Mailing List Archive

resource not restarted due to score value
Hi,

in our 2-node-cluster we have a clone resource StorGr1 and two primitive resources
DummyVM1 and DummyVM2.
StorGr1 should be started before DummyVM1 and DummyVM2 due to order constraints.
StorGr1 clone was started on both cluster nodes goat1 and sheep1.
DummyVM1 and DummyVM2 were both started on node goat1.

Then we stopped StorGr1 on node goat1. We expected a restart of DummyVM1 and
DummyVM2 on the second node sheep1 due to the order constraints.
But only DummyVM2 was restarted on the second node sheep1.
DummyVM1 was stopped and remained in the stopped state:

Clone Set: StorGr1-clone [StorGr1]
Started: [ sheep1 ]
Stopped: [ StorGr1:1 ]
DummyVM1 (ocf::pacemaker:Dummy): Stopped
DummyVM2 (ocf::pacemaker:Dummy): Started sheep1

Difference: DummyVM1 has a higher allocation score value for goat1 and
DummyVM2 has a higher allocation score value for sheep1.

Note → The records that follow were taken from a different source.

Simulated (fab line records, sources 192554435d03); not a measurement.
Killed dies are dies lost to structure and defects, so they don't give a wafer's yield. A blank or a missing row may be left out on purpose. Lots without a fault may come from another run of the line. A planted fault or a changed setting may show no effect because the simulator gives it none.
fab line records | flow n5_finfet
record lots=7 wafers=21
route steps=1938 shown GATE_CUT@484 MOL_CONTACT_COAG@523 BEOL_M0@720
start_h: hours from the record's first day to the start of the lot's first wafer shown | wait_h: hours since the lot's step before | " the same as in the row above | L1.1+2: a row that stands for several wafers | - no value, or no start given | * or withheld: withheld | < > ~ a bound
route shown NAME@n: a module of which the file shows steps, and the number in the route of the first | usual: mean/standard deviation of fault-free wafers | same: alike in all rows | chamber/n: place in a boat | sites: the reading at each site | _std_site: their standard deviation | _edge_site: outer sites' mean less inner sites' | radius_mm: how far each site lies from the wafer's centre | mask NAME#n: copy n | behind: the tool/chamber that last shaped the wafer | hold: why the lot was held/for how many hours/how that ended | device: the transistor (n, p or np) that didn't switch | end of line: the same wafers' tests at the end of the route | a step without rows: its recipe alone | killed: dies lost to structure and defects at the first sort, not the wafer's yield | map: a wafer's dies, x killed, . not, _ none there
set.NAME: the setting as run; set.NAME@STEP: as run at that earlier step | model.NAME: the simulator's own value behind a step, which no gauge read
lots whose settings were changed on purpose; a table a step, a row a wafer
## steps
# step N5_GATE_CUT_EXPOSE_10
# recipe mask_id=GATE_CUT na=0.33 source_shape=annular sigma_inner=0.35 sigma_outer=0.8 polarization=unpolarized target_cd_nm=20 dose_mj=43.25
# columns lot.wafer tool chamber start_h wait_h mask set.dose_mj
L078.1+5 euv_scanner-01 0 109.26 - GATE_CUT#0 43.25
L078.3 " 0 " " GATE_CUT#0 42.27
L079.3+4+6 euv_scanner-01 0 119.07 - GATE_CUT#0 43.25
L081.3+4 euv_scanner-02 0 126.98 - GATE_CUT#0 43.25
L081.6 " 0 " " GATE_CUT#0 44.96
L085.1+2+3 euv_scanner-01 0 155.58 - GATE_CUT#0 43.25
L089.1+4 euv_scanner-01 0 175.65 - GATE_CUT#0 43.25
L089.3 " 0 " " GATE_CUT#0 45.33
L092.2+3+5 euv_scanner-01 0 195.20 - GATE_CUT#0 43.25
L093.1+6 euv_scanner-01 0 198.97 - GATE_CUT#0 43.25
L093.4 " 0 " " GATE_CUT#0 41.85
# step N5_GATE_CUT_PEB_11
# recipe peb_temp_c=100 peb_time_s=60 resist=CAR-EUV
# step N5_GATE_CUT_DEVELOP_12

How can we achieve a restart of the primitive resources independently of the
allocation score value ?
Do we need other or additional constraints ?

Best regards,
Armin Haussecker

Extract from CIB:
primitive DummyVM1 ocf:pacemaker:Dummy \
op monitor interval="60s" timeout="60s" \
op start on-fail="restart" interval="0" \
op stop on-fail="ignore" interval="0" \
meta is-managed="true" resource-stickiness="1000" migration-threshold="2"
primitive DummyVM2 ocf:pacemaker:Dummy \
op monitor interval="60s" timeout="60s" \
op start on-fail="restart" interval="0" \
op stop on-fail="ignore" interval="0" \
meta is-managed="true" resource-stickiness="1000" migration-threshold="2"
primitive StorGr1 ocf:heartbeat:Dummy \
op monitor on-fail="restart" interval="60s" \
op start on-fail="restart" interval="0" \
op stop on-fail="ignore" interval="0" \
meta is-managed="true" resource-stickiness="1000" migration-threshold="2"
clone StorGr1-clone StorGr1 \
meta target-role="Started" interleave="true" ordered="true"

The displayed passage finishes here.